The compiler does not know that you have set the encoding in the IDE
to UTF-8. It still uses Latin-1 as its default encoding.
You can tell the compiler the encoding of the source code is UTF-8 by adding the -gnatW8
option
to the list of compiler switches.
If your project is an Alire crate, edit the .gpr file in the root of your project and
add -gnatW8
to the default switches in the package Compiler
:
package Compiler is
for Default_Switches ("Ada") use Main_Config.Ada_Compiler_Switches & ("-gnatW8");
end Compiler;
Now the compiler will see the Cyrillic alphabet and correctly refuses to build the program:
5. Ada.Text_IO.Put_Line ("Привіт");
|
>>> literal out of range of type Standard.Character
6 lines: 1 error
If your project does not use Alire, the switch can be added in GNAT Studio
as follows: select in the menu "Edit" -> "Project Properties...". Then go to
"Build" -> "Switches" -> "Ada" and write -gnatW8
in the options bar at the bottom
of the window.
Printing text containing UTF-8 characters
To work with text containing UTF-8 characters, the type String
is insufficient.
A different type is needed.
Before the first version of the Ada language, only 127 characters of the ASCII set could fit in
the type Character
. This was quickly corrected by expanding Character
to 256 Latin-1 values. The next version of the standard, around the
time of Java's appearance (whose character size is 16 bits)
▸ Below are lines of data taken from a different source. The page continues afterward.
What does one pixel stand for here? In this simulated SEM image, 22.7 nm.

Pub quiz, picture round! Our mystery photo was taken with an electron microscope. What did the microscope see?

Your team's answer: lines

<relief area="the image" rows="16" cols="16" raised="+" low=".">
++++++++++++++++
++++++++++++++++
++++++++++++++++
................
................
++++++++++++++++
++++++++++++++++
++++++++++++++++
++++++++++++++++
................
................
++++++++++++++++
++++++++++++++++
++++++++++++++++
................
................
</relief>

introduced the type Wide_Character
, which contains 65536 characters.
Later the 32-bit type Wide_Wide_Character
was added for Unicode with its
repertoire of 1114112 "code points".
The types String
and Wide_String
were never deprecated.
In fact, the type String
is still widely used in the standard library.
For example, in file names in packages related to I/O and packages related to
environment variables.
To print the text with the UTF-8 characters in the program above,
the type Wide_String
should be used instead.
In order to print text of this type, the package Ada.Wide_Text_IO
is needed:
with Ada.Wide_Text_IO;
procedure Main is
Hello : constant Wide_String := "Привіт";
begin
Ada.Wide_Text_IO.Put_Line (Hello);
end Main;
Now the program will compile and print a string of 6 characters to the screen.
Identifiers
By default the GNAT compiler recognizes only the Latin-1 character set in identifiers.
The current Ada standard, however, defines the
identifier lexical element in Unicode terms, not in Latin-1 characters.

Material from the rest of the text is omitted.